Image Formation

Ideal image formation can be modeled as the convolution of the true brightness distribution of the object with the telescope point spread function. The PSF is the spatial frequency impulse response of the telescope, which is to say, the image of an ideal point source such as a star. An approximate model of the PSF can be computed as the Fourier transform of the field in the exit pupil of the telescope. For unaberrated, unobscured telescopes, this pupil function consists of a spherical wavefront centered on the detector, with uniform intensity within the geometrically-defined circular aperture. The resulting PSF has the well-known form of the Airy pattern.

Real telescopes have PSFs that differ from the Airy pattern ideal. Optical aberrations due to misalignments, thermal gradients, outgassing, manufacturing errors and other effects change the configuration of the optics, causing the phase of the wavefront propagated through the telescope to deviate from a perfect sphere. This results in decreased amplitude and increased width of the PSF, causing blurring of the image and decreasing the sensitivity of the instrument. Vignetting or shadowing incurred at stops, spatial filters, and obscurations such as mirror support pads, spiders and secondary mirrors, further decreases the PSF amplitude and can alter the halo of the PSF, adding diffraction rings and tendrils. These effects are very apparent in images taken with the first set of HST instruments. They are also present, albeit at much lower levels, in images taken with the refurbished HST cameras.

For most telescopes, wavefront phase and vignetting effects vary as a function of field angle (or focus setting). These induced aberrations cause the PSF to vary both in structure and amplitude from point to point over the detector. Again, HST images show the effects of strong spatial variance of the PSF. Detector characteristics are also significant. These include pixel size as well as non-ideal behaviors such as spatially-variable quantum efficiency or pixel cross-talk. Other effects, such as high-frequency telescope jitter or atmospheric turbulence, can cause smearing of the PSF.

Image restoration can compensate for telescope aberrations, induced aberrations and detector effects by deconvolving a ``known'' PSF from the image data. Known jitter and turbulence effects can be compensated similarly. The variation of the PSF over the field can be handled by using multiple PSFs, each valid within a sub-region of the detector. The result of restoration using accurate PSFs is a recovered image whose accuracy is limited only by the noise content of the original image. These noise effects can be reduced by taking several images of the same source and averaging.

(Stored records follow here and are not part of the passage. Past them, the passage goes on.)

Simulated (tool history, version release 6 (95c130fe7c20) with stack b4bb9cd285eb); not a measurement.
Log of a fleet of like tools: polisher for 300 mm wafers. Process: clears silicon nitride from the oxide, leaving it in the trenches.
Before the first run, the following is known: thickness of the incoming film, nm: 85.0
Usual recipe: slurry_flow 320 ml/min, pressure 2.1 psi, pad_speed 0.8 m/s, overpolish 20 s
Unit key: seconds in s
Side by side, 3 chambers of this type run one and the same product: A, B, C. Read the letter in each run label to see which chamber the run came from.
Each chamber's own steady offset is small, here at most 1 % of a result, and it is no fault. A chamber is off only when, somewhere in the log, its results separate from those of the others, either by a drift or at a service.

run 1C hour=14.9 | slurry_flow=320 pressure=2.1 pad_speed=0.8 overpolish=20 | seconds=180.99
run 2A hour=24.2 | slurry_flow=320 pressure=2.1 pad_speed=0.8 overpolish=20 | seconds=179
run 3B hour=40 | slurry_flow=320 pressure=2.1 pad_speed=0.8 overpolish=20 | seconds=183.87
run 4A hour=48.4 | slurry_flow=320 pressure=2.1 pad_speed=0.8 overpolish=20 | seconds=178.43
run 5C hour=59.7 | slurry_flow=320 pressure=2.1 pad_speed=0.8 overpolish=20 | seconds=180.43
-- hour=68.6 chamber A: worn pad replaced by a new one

The success of image restoration depends critically on the accuracy of the known PSF. Our objective is to provide good predicted PSFs for restoration of HST images. To do this the PSF generation code should account for the effects of:

• Aberrated optics. Figure errors, such as the OTA primary conic constant error, and zonal aberrations from optical test data.
• Misaligned optics.
• Induced aberrations, both phase and vignetting effects.
• Detector errors, such as pixel cross-talk and variable quantum efficiency.